Me: “I’ll go put on a towel.”

(I hear a chorus of "boo's" echoing from the other houses).



Our house didn’t have a key – it had a combination lock on the door.

Of course, on our very first night back to the house, not ONLY do we forget to put a light on outside...

...but we also forget the f*cking combination to the lock.

This required me to park my car in the road, facing the house with the lights on high beam, and yell out random combinations of numbers.

This does not help.

Ten minutes into the adventure, it comes to me:

Me: “Wait a minute…are we even AT the right house?”

Word to Florida builders: USE A DIFFERENT F*CKING COLOR.

Thank you, jackasses.

The Garmin with Short-Term Memory Loss:

My father-in-law brought along his Garmin Navigation unit.

This came in as useful as asking a double-amputee prostitute for a hand job.

(don't do this...she'll just take your money then try to use her feet...which is satisfying, but your penis ends up smelling funnier than usual)

The very first time we used the Garmin to get somewhere, it drove us to a dead-end street and thought our destination was the dumpster sitting at the end.

Thanks, Garmin.

Knowing the location of this dumpster will be helpful when it comes time to throw you in the f*cking thing.

The second time we used it to get to a Walmart (yes, even alligators need to buy cheap clothes), it drove us to a residential development.


Father-in-law: “I don’t think there’s a Walmart in here.”

Me: “Maybe it thought we were looking for a guy named Wally Mart.”

The third time we used it to get to an ice-cream place, it proudly announced:

“Arriving at your destination.”

I was under a highway overpass at the time.

I looked for a guy selling ice cream under the bridge…

...but there was none.

Thank you, Garmin.

I didn't really want ice cream, anyway...

...and was really more in the mood for an offramp.

Now...let's see...

...where was that dumpster again?

Dont' forget to check me out at Scrivel!


CatHerder said...

OH MY GOD!!!!! Yours is the best blog i have ever read. Your posts had me laughing coffee out my nose. Finally, someone who has a sense of humor like me....i have no idea how i came across your blog, but SO glad i are TOO FUNNY!!! PS..The disney thing...youre right teens preferred renting movies and chillin rather than go on the rides...sheesh

Lori said...

See now, maybe we can book a trip to Ohio, find some body of water and a playground and tell my 7 year old that we are at Disney World! lol

Gawd you make me laugh so hard...Great way to start the day!

Elise said...

Wecome back Moog! I'm glad your back, now I have something to pee my pants for...

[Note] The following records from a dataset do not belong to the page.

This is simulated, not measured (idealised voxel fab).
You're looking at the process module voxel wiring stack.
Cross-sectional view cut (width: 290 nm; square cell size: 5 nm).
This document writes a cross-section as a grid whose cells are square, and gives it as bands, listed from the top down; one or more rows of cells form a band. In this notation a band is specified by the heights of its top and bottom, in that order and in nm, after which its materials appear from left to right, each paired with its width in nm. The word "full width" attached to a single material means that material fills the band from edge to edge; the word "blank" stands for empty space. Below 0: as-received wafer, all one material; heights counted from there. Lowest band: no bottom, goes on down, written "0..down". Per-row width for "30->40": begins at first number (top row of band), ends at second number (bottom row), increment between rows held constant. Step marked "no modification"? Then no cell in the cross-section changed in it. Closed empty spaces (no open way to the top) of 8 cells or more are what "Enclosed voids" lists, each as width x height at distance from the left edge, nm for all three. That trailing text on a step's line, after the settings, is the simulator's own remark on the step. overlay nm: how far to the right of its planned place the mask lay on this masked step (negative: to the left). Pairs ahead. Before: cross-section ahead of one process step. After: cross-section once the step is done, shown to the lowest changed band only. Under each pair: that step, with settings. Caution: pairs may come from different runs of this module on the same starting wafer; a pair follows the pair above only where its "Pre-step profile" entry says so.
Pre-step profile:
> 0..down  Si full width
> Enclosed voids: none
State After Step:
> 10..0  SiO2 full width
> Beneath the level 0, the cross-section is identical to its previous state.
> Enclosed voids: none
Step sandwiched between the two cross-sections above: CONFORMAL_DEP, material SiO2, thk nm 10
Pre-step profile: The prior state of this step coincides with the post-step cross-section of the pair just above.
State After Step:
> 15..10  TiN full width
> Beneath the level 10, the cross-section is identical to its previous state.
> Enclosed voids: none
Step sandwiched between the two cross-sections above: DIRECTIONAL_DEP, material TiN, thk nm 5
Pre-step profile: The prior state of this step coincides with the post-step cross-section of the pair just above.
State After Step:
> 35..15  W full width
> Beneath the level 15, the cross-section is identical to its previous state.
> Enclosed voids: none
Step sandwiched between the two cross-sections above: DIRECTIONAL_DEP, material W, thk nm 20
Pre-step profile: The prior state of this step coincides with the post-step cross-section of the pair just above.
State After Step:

Yeah so the moral of this blog is Never take your children to Florida..

No its Never walk around naked in your house in Florida

No its Always mark your house with a coloured marker in Florida.

F**k it I'm satying away from that place! xx

Anonymous said...

Sounds like you had. . .um, fun?

Mike said...

Don't worry. The fat lady in the pool next door was old, this is florida.

She'd get halfway across the yard to try to grab at some young mooog willy and have to stop to take her nitro before she had a heart attack.

Allowing you to get away in your pirate ship.

Also, that state trooper looks like he was about to BOOK YOU IN THE ASS!

Glad you had a good time.

billymac said...

yeah, i hope i never get arrested in FL... that pretty much doesn't look like good times.

Anonymous said...

If Adam Rodriguez was really a CSI guy in Miami, I wouldn't mind being frisked privately.

But, he's not, so I'll avoid the pokie in sunny, happy Florida.

Welcome back, Buddy!

Anonymous said...

When we lived in Florida I could always find our house.It was the one with all of the kids in the damn yard...unlike most of them which had Depends and Bengay tubes hanging out from the trash cans.

So when is your next trip to Disney?

Rahul said...

First time I went to Florida one of my friends said when you drive on the highways old people just turn around randomly.

Our first day there we're on the highway and some old person in a taurus stops in the middle of a 3 lane highway and tsarts u turning to the other side.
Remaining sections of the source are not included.